Surfaces and Contact Mechanics, Part One, Page 6

Sputtering was previously mentioned in conjunction with depth-profiling in Auger electron spectroscopy (AES). The technique may also be used for surface studies directly. Figure 27 shows a typical experimental setup for the technique called secondary ion mass spectroscopy (SIMS). The experiments are carried out under ultrahigh vacuum. The primary ions are accelerated to energies on the order of 10 eV and focused before the ions are energy separated by passing through a magnetic field normal to the ion beam. Ions of desired energy and mass are then directed through beam centering plates to the sample surface. The secondary ions emitted from the sample are then accelerated by an applied voltage toward a quadrupole mass filter. Upon mass separation, the ions are reflected electrostatically into an electron multiplier. The off-axis location of the detector prevents neutral particles (such as photons) from adding to the signal.

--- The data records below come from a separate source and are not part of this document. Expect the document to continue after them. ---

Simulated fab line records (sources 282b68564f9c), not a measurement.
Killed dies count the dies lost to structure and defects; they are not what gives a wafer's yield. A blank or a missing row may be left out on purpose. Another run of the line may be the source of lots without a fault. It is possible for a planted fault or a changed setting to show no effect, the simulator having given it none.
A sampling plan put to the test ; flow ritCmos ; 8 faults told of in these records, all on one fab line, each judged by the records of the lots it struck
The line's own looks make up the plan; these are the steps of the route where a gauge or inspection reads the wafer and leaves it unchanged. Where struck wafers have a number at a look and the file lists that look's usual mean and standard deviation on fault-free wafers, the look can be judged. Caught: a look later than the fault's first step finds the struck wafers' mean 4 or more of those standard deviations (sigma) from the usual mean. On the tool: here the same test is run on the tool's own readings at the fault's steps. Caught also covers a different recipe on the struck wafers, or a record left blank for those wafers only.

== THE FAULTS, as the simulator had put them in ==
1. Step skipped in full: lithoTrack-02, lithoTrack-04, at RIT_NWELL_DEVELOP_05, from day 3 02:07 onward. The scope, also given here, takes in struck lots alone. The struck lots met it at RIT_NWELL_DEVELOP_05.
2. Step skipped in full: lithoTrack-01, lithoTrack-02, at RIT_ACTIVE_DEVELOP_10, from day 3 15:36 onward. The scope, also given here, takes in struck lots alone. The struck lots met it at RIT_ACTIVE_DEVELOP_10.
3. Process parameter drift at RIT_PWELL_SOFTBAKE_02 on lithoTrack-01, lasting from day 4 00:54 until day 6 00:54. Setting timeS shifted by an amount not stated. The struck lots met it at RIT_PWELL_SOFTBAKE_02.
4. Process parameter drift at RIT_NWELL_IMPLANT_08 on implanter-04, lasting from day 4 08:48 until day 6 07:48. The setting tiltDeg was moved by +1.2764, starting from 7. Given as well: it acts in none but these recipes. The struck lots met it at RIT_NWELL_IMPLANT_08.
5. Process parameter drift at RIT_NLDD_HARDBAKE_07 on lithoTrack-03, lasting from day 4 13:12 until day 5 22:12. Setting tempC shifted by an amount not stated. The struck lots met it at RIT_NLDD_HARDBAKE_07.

Figure 27. The experimental configuration for SIMS is shown. In part (a), a schematic of the whole apparatus is shown. The primary components are an ion source, a magnetic mass separator, the sample on a rotating stage, a quadrupole mass analyzer, and a detector. Part (b) shows the components of the quadrupole mass analyzer.

The quadrupole mass analyzer or spectrometer (QMS) is a very important component in the SIMS system. There are four rods that are biased as pairs with both dc and ac voltages. For mass analysis, both V_dc and V_ac are scanned. The maximum of V_ac is typically 1 kV; and V_dc is usually (1/6) of V_ac for optimum performance. The transmission through the QMS is inversely proportional to the mass and directly proportional to the ion charge. Figure 28 illustrates the dependence of transmission on the ion mass.

Figure 28. The transmission ratio of a quadrupole mass filter as a function of mass number is shown. Some important ions are indicated.

The energy transfer of the primary ion to an atom near the surface occurs via a chain-reaction of two body collisions. This process is more or less destructive of the surface since lattice defects are produced, ions are implanted in the upper layers of the sample, and atoms are removed from the sample. Figure 29 illustrates the complexity of this process.

Figure 29. The sputtering process is illustrated. The primary ion impacts the surface of the sample setting off a chain-reaction of collisions, the formation of defects, ions become implanted, and atoms from the sample are ejected in either the neutral or ionized state.

As an example of the output from the SIMS system, consider Figure 30 that shows the signal intensity versus mass for both positive and negative ion bombardment of polymethylmethacrylate (PMMA). Some of the peaks correspond to fragments of the basic polymer unit. The fragmentation patterns may be used to study the structure of organic molecules.

Figure 30. Positive and negative SIMS data is shown for a sample of polymethylmethacrylate (PMMA). [Figure 15.11 from reference 3].

SIMS data are taken in one of three operating modes: static, dynamic, or scanning. In static mode, the ion bombardment rate is kept small, so that the surface is not rapidly damaged. This mode is useful for studying thin film layers on a bulk material. In dynamic mode, one rapidly bombards the surface and collects spectra for greater and greater depths into the sample. One can also focus on one or more particular species present; and thus, perform depth profiling, an example of which is shown in Figure 31. In scanning mode, the SIMS system is used to raster the beam over the surface and form an image. The output is a map of the surface concentration of a desired species. Successive scans may then be performed to map other species. The typical resolution of such instruments is on the order of one micron.

Figure 31. Positive Cs ion SIMS data for hydrogen implanted silicon. [Figure 15.12 from reference 3].